How to set financial goals that actually stick
It’s easy to think financial success is about willpower alone — and to feel discouraged as a result. But with a clear framework, setting goals can be more achievable and far more motivating.
Setting financial goals sounds simple. Save more, spend less, invest wisely. Yet for many people, good intentions fade within months, leaving goals half-finished and motivation low.
The good news: it isn’t you. Setting vague or unachievable goals can actually harm our sense of motivation, and after a few failed attempts, it can become more difficult to pick yourself up and try again.
And more good news: there’s a simple framework to help you set goals you can actually achieve.
Start by understanding the different types of financial goals
Most financial goals fall into three categories based on how far into the future you’re planning:
Short-term goals cover the next 0-2 years. They might include building an emergency fund or saving for a short trip. Short-term goals tend to be paid for quickly, which means the money you put towards them needs to be easily accessible.
Medium-term goals sit between 2-10 years. Examples include saving for a house deposit or funding your child’s education. These goals allow for a bit more flexibility in how you save or invest, but still need a balance between growth and stability.
Long-term goals look 10+ years into the future. Retirement planning is the most obvious example, but long-term goals can also include paying off your mortgage or preparing to support a family member later in life. Because of the longer timeframe, you have the advantage of time in the market, which means you can consider a broader range of investment options.

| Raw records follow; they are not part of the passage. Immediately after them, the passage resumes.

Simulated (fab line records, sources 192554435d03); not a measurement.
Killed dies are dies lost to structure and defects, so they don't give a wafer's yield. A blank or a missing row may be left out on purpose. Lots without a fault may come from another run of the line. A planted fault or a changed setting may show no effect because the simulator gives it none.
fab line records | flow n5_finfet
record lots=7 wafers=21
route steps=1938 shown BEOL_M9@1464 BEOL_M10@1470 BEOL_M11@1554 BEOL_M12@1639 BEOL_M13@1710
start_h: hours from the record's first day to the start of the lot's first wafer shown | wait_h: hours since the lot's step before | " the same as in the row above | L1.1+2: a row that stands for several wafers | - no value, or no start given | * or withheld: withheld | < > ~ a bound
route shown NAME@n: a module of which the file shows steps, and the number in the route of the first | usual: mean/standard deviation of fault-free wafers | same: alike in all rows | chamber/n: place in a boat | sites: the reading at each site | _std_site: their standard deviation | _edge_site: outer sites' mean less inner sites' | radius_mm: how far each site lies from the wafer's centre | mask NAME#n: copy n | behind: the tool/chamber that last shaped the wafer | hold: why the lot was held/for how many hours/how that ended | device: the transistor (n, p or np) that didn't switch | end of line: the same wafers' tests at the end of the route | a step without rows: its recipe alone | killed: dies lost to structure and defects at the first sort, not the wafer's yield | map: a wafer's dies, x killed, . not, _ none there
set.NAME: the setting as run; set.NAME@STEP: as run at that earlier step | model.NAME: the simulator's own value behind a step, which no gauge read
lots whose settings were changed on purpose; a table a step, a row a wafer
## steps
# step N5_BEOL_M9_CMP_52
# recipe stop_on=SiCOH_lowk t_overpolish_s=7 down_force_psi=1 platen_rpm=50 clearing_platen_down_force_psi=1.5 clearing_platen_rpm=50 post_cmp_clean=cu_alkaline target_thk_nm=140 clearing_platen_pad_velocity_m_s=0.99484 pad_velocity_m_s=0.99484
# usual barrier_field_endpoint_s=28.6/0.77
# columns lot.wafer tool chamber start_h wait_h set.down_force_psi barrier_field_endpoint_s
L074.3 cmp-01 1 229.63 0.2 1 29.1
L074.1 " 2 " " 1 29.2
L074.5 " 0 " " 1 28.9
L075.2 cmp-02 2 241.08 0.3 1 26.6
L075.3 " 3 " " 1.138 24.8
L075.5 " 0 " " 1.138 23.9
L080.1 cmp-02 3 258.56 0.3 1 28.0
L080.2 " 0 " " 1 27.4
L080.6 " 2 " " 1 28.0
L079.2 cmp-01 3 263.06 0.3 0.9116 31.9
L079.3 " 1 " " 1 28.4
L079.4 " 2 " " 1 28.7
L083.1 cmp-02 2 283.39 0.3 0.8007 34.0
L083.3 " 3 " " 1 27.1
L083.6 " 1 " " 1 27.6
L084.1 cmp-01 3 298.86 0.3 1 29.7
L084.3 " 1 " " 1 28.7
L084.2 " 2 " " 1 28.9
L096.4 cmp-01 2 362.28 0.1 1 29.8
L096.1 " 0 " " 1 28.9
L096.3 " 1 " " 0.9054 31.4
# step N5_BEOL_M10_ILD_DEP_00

Dividing your goals into these three categories ensures your strategy matches your timeline. It also gives you smaller, more regular goals to achieve and feel motivated along the way.
Using the SMART framework
Once you know what you’re aiming for, the next step is to turn those ambitions into something tangible. The SMART framework helps you hit all the bases.
SMART goals are:
- Specific – Clearly define what you want to achieve
- Measurable – You should be able to track what you need and what you’ve saved so far
- Achievable – Goals should stretch you but still be realistic based on your income, expenses and circumstances
- Relevant – Your goals should reflect what truly matters to you
- Time-bound – Set a deadline. A timeframe creates momentum and helps shape your saving or investment approach
For example
| Ambition | SMART goal |
|---|---|
I want to save more money for emergencies | I want to build an emergency fund of £10,000 over the next 18 months by saving £550 each month into a savings account |
I’d like to buy a home one day | I want to save £30,000 for a house deposit in five years by setting aside £500 per month and reviewing my progress annually |
I want to be better prepared for retirement | I want to contribute at least 8% of my salary into my pension each year to stay on track for retiring at 65 |
Watch out for common pitfalls
Once your goals are clearly defined, a few simple habits can help keep them on track. Some of the common pitfalls include:
Unrealistic expectations. Overestimating how much you can save or how quickly investments will grow leads to frustration. It’s better to start conservatively, adjusting over time as needed.
Lack of tracking. Goals that aren’t monitored are quickly forgotten. Regularly reviewing your progress – monthly for short-term goals, quarterly for medium- and long-term ones – keeps your goals front of mind and lets you course-correct early.
Not revisiting goals. Life changes – careers shift, families grow, priorities evolve. Goals should be reviewed and updated so they continue to reflect your needs.
The power of accountability
Sharing your goals with someone you trust builds accountability. It may be helpful to speak to your partner or family, not least because your goals likely affect them. You'll be able to align your financial plans and mutually support each other along the way.
Working with a financial adviser is another way to build accountability while also getting access to personalised advice. An adviser can help translate your goals into a step-by-step plan and provide an expert perspective when market volatility occurs. Regular check-ins also create a natural rhythm of review and adjustment, helping you stay on track.
Making your goals stick
Financial goals have an element of willpower, but it’s much easier to stay motivated when you’ve set yourself up for success.
Most importantly, remember that financial planning is a journey, not a one-off exercise. Small, consistent steps turn good intentions into lasting outcomes.
Important information
This article is for information purposes only. It is not intended as financial advice.
Fees and charges apply.
The value of investments and the income from them can fall as well as rise and are not guaranteed. You might not get back your initial investment.